Sometimes I do my sweeping breath and emotional baggage clearing. I have some unexpected events. For example sometimes I have a memory come back to me that is very very special to me, intrinsically mine and yet it took me by surprise because I had totally forgotten it. Typically these memories make me feel good. Sometimes on the other hand they don't.
The other day I was doing my sweeping breath and I entered into an emotion, or a mood, or a feeling I associated with an event in my life. It was associated with a person in my life. I had the sudden discovery that that person had a deep representation for me. He was a friend from high school. He was part of the group of people that I thought were more popular than I was. I had a chance to spend time with him and I had a number of climbing experiences with him. In this sweeping breath activity, for the very first time, I realized that he represented all the popular people in high school to me.

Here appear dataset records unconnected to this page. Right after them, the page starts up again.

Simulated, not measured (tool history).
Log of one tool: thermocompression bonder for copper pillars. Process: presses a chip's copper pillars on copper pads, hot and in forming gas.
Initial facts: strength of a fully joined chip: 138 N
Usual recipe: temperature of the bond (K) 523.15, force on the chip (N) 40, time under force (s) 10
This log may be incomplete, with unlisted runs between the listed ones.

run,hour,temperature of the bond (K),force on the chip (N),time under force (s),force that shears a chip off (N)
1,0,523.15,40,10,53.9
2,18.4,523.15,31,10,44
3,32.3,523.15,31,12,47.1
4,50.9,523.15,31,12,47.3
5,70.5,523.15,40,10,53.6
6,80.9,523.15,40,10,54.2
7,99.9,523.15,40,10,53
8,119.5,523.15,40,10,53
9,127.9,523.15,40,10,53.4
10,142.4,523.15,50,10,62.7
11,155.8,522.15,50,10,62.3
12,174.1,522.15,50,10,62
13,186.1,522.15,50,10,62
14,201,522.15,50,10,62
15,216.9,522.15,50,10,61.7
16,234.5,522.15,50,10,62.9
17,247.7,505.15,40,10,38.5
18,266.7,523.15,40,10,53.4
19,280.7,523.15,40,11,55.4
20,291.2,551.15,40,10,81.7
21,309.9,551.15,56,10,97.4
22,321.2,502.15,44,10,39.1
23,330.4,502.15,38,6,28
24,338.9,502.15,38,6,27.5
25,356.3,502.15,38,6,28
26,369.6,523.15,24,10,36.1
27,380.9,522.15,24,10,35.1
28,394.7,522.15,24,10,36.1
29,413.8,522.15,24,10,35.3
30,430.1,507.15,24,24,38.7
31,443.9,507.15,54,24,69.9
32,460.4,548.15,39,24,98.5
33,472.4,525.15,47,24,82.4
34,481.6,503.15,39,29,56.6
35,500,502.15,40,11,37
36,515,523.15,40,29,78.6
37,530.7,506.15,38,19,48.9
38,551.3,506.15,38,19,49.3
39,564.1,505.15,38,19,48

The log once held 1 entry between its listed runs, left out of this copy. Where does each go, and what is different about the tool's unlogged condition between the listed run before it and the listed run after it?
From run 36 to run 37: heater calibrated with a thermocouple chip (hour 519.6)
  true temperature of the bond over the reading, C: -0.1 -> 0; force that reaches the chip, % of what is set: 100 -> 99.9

He represented the people I had thought were judging me. He represented all the people who I wanted to be with but felt for some reason or another that I couldn't. So he was an important person in my life, even though he wasn't what I would call a deep and good friend.
This kind of realization shocked me. I had no idea I had made such associations. But it also brought back a whole wealth of feelings that I had buried and forgotten. It brought back that mood.
Through my emotional sweeping breath meditation I was able to clear out a lot of that mood. But you know, it's kind of like poison coming out of your system. Getting it out of your system is very very important, and it leaves your system cleaner and healthier than before. On the other hand, just having the poison moving around in your system (on its way out) makes you feel sick for a while afterwards. That's exactly how I felt. I felt a little bit nauseated and very tired, and I felt some of those moods had returned to me. It was a temporary feeling because the source of those moods had been basically removed (the magic of breathing). Well I can't really say that. I can only say that some portion of the source has been removed. I've gotten rid of some of the feelings. But I think there might be more.
That’s the funny thing about this whole baggage clearing process: there are memories that you have forgotten so well that when you finally recover them it is a surprise to yourself. AND some of them contain a powerful pack that returns you to a negative situation that you have to clean out. That’s what I call the emotional potholes. It’s like a bump on the road of life that you don’t expect.